Revisiting primordial magnetic fields through 21-cm physics: Bounds and forecasts

TL;DR

This paper investigates how primordial magnetic fields influence 21-cm signals, deriving tighter constraints on their strength and forecasting detection prospects with SKA-Low, considering effects on IGM heating and star formation.

Contribution

It provides a unified analytical framework to incorporate magnetic heating and matter power spectrum effects, setting new upper bounds on primordial magnetic fields from 21-cm observations.

Findings

Upper bound of B_0 ≲ 10^{-2} nG on magnetic field strength.

Potential to constrain PMF parameters with <10% uncertainty at SKA-Low.

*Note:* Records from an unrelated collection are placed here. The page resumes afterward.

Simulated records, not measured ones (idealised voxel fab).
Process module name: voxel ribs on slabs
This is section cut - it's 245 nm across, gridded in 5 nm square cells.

Detection of magnetized 21-cm power spectrum feasible with high significance.

Abstract

Primordial magnetic fields (PMFs) may significantly influence 21-cm physics via two mechanisms: (i) magnetic heating of the intergalactic medium (IGM) through ambipolar diffusion (AD) and decaying magnetohydrodynamic turbulence (DT), (ii) impact on the star formation rate density (SFRD) through small-scale enhancement of the matter power spectrum. In this analysis, we integrate both of these effects within a unified analytical framework and use it to determine upper bounds on the parameter space of a nearly scale-invariant non-helical PMF in the light of the global 21-cm signal observed by EDGES. Our findings reveal that the joint consideration of both effects furnishes constraints of the order $B_0\lesssim\mathcal{O}(10^{-2})$ nG on the present-day magnetic field strength, which are considerably tighter compared to earlier analyses. We subsequently explore the prospects of detecting such a magnetized 21-cm power spectrum at the upcoming SKA-Low mission. For the relevant parameters of the PMF ($B_0$ and $n_{\!_{B}}$) and the excess radio background ($\xi$), SNR estimation and Fisher forecast analysis indicate that it may be possible to constrain these three parameters with relative $1\sigma$ uncertainties $\lesssim10\%$ and an associated SNR $\gtrsim10$ at SKA-Low. This also leads to possible correlations among these three parameters, thus revealing intriguing trends of interplay among the various physical processes involved.